From The Verge:
Uber, which has recently been trying to appease its drivers, has secured a $1 billion loan in a deal led by Goldman Sachs to underwrite new car leases for drivers, Bloombergreports.
The ride-sharing giant’s wholly owned subsidiary, Xchange Leasing, LLC, which received the massive loan, started in July 2015. Xchange offers subprime leases to people who have been cleared to drive for Uber, but have poor or nonexistent credit scores that prevent them from getting cars.
Xchange is part of Uber’s larger Vehicle Solutions program, which was developed after the company realized that many qualified drivers had cars that were too old, only had two doors, or didn’t meet standards in other ways, Uber told The Verge. In addition to Xchange, the program offers drivers discounts with certain automakers, traditional auto-financing, and weekly or daily rentals.
The big selling point of Xchange, according to Uber, is its flexibility. To get a lease, drivers put down a $250 deposit; then, weekly payments — which average $126 according to sample lease terms — are subtracted directly from their paychecks. Unlike traditional subprime leases, which often have strict terms, Xchange offers unlimited mileage and regular maintenance, including oil changes, tire rotations, and air filter replacement. Furthermore, unlike a traditional lease, drivers can return vehicles with two weeks’ notice at any point 30 days after their first payment. When the lease ends, either through early termination or at the end of the three-year terms, drivers owe a final $250. And unlike traditional leases, a customer’s credit score won’t be damaged by early termination; on the flipside, leases with Xchange do not help to build a person’s credit, even if payments are made in full and on time.

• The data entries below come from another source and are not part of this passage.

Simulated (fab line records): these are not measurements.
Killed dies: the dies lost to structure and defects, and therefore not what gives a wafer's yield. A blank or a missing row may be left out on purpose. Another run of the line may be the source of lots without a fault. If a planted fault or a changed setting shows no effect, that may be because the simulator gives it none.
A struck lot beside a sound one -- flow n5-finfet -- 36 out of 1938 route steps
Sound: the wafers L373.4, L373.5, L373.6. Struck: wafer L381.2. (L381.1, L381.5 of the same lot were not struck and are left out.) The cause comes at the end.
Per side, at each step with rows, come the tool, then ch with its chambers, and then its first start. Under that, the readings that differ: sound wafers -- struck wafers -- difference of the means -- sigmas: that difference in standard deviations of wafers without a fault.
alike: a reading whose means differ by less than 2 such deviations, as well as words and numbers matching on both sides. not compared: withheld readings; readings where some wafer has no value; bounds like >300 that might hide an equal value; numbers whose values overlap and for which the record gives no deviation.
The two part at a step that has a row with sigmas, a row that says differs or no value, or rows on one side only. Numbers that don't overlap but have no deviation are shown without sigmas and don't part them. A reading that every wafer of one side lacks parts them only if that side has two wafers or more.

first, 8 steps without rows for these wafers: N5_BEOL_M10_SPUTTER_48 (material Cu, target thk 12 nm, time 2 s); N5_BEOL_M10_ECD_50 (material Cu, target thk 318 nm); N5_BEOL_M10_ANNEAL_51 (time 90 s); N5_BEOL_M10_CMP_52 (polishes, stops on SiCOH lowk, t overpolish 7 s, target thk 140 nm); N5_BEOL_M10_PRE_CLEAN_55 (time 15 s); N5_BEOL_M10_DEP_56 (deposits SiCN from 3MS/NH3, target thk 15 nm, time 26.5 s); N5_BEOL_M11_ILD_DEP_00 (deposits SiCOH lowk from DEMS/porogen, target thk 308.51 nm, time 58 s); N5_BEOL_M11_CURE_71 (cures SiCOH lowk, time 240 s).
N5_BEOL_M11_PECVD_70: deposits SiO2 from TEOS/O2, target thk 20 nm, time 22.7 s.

Despite the flexibility, critics note the high cost of these leases. If drivers keep cars for the full 36-month term, they will have spent thousands of dollars above the standard purchase price; to buy the car at that point will cost up to several thousand dollars more. One driver interviewed by Bloomberg noted that leasing his 2016 Chevy Cruze for three years, and buying it at the end of the lease, would have cost $37,200 total — more than double the Kelly Blue Book price for the car.
However, high costs are typical of subprime leases and Xchange’s terms are similar to other subprime leases, according to Bloomberg. Because these leases are often the only option for people who pose a credit risk, they are far more expensive than traditional financing, giving them a predatory reputation. Uber maintains that its goal is not to make money, but to get more cars to willing drivers, Bloomberg says.
The rapid expansion Uber is aiming for is not without risk, especially when leasing to people with little or poor credit history. The agreement between Xchange and its financiers loans Xchange $1 billion up front, at an undisclosed fixed interest rate, shifting some of the financial risk to investors. Uber itself has no legal obligations under the agreement. In addition to Goldman Sachs, financiers include Citigroup, Deutsche Bank AG’s New York branch, JP Morgan, Morgan Stanley, and Sun Trust, sources familiar with the deal toldThe Verge.